Intangible assets: groups: degrouping: reallocation between group members: candidates
CTA09/PART8/S792 - Reallocation of taxable credit on degrouping
S792 permits a full or partial reallocation of the taxable credit (see below) between group members. There is a provision for a joint election to be made, subject to the companies being members of the ‘relevant group’ at the ‘relevant time’ (see CIRD40710). The result is that a charge that would have arisen on one company is, instead, regarded as arising on the other in the form of a non-trading credit (CIRD13530) at the relevant time.
Amount which can be reallocated
The taxable credit is simply that arising on the deemed realisation of the asset at market value, the first element in the computation of the degrouping adjustment outlined in CIRD40520. It follows that:
- no reallocation is possible if the deemed realisation gives rise to a deductible debit; and
- the further adjustments, which, in the absence of a reallocation election, would have been aggregated with the taxable credit on the deemed realisation, are not taken into account for reallocation purposes and stay with the company leaving the group.
There is a further condition concerning residence of the company accepting the taxable credit on degrouping. If not resident at the relevant time, the company must have been carrying on a trade in the UK through a permanent establishment, and not be exempt from UK CT by virtue of the double taxation relief arrangements in TIOPA10/PART2. Where an election is made in these circumstances the taxable credit is regarded as income of the UK branch of the company to which it is reallocated.

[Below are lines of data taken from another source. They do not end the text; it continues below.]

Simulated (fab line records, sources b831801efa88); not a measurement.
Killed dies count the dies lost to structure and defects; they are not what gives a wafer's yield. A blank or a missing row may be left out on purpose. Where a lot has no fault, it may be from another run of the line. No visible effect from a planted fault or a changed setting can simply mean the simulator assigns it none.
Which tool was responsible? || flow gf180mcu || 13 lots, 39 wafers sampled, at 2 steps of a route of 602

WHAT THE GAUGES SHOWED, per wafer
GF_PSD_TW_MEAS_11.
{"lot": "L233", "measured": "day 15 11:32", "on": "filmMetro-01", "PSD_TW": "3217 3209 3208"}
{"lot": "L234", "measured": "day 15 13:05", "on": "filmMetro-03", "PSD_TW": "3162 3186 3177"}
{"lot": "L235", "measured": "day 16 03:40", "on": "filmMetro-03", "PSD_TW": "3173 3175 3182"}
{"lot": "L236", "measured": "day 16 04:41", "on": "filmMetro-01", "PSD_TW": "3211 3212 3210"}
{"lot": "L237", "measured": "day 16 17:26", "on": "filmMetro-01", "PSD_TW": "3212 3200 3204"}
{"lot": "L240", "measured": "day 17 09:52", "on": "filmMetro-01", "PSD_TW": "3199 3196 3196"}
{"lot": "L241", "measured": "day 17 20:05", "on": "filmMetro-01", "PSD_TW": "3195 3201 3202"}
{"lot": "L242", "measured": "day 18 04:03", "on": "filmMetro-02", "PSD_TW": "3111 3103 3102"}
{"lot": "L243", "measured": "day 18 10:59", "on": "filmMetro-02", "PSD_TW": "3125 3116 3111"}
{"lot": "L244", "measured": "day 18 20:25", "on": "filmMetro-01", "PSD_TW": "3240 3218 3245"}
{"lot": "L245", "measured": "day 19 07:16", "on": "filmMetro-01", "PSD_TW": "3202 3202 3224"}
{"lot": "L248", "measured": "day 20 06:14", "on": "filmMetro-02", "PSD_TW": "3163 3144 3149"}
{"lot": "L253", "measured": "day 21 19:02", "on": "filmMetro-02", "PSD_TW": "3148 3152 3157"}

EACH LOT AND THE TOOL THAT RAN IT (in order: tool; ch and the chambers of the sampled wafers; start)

(FA03/S153 (1) substituted the words ‘permanent establishment’ for ‘branch or agency’ effective for all accounting periods beginning on or after 1 January 2003.)
For the purposes of making the required election Y cannot be a dual resident investing company (CTM34560) or a tax-exempt friendly society.
Form of election
The required election must be made jointly, by notice in writing to HM Revenue & Customs, not more than 2 years after the end of the accounting period of company X within which the relevant time falls.